Furthermore, the court finds it very hard to believe that Respondent while litigating her non-payment proceeding with counsel after she personally signed a stipulation of settlement where $6,079.00 was owed through December 2025 at $1,531,14 to be paid by March 31, 2025, would think that she would need to pay an additional $25,000.00 in rent arrears in April of 2025 in this holdover proceeding.[FN2] Finally, as to the typo in the Notice of Non-Renewal regarding the termination date of the rent stabilized lease agreement, Respondent acknowledged that her lease terminated on April 30, 2024, making the typo just that, a typo, which her prior counsel may have chosen to waive as a deminimus defect.
The court notes that Respondent entered into a two-attorney Stipulation with the assistance of a highly sophisticated legal services provider with years of Landlord-Tenant experience and if counsel committed to settle this holdover proceeding so early in litigation and within such short time frame, the court must accept that counsel had a plan to timely and duly comply with the agreement and accept the consequences. Respondent's change of heart does not serve as basis to vacate otherwise duly negotiated two attorney Stipulation simply because [*5]Respondent feels she is getting a "poor bargain." (See, Panasia Estate Inc v Tapas y Mas LLC [2024 NY Slip Op 05898 App. Div 1st Dept 2024] [The unambiguous terms of an agreement that now appear as a poor bargain do not constitute a basis for recasting the agreement under the guise of judicial interpretation.]).

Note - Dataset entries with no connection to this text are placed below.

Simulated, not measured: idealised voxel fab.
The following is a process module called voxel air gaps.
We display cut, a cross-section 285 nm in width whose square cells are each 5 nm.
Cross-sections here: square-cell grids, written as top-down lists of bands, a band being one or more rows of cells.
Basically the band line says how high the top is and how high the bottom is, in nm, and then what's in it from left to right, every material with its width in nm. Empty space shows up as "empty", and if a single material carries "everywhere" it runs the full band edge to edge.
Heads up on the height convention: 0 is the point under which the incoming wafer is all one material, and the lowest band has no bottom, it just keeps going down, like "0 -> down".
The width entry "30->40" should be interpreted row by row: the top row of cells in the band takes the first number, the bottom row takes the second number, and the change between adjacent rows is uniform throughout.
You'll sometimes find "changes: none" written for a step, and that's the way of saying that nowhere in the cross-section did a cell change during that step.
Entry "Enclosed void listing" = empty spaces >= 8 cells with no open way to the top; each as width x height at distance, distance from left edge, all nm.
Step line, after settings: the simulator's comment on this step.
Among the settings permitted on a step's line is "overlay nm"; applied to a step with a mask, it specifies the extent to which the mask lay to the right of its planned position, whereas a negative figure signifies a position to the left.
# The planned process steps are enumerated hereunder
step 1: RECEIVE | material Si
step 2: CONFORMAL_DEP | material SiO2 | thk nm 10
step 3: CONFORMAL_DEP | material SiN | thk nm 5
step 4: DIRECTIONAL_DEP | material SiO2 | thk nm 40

Notably, Respondent does not argue that any of the Stipulation's terms are illegal or unenforceable and therefore open to be struck. The court must agree with Petitioner, as parties should be able to resolve matters without fear that the court can insert itself in every two-attorney agreement absent legal basis, striking or vacating terms just because they no longer suit one party. If that were to be the case, it would effectively end negotiations and resolutions between otherwise competent parties. To that end, as here, based on the circumstances presented, this court declines to vacate the Stipulation dated April 16, 2025 and same shall remain in full force and effect.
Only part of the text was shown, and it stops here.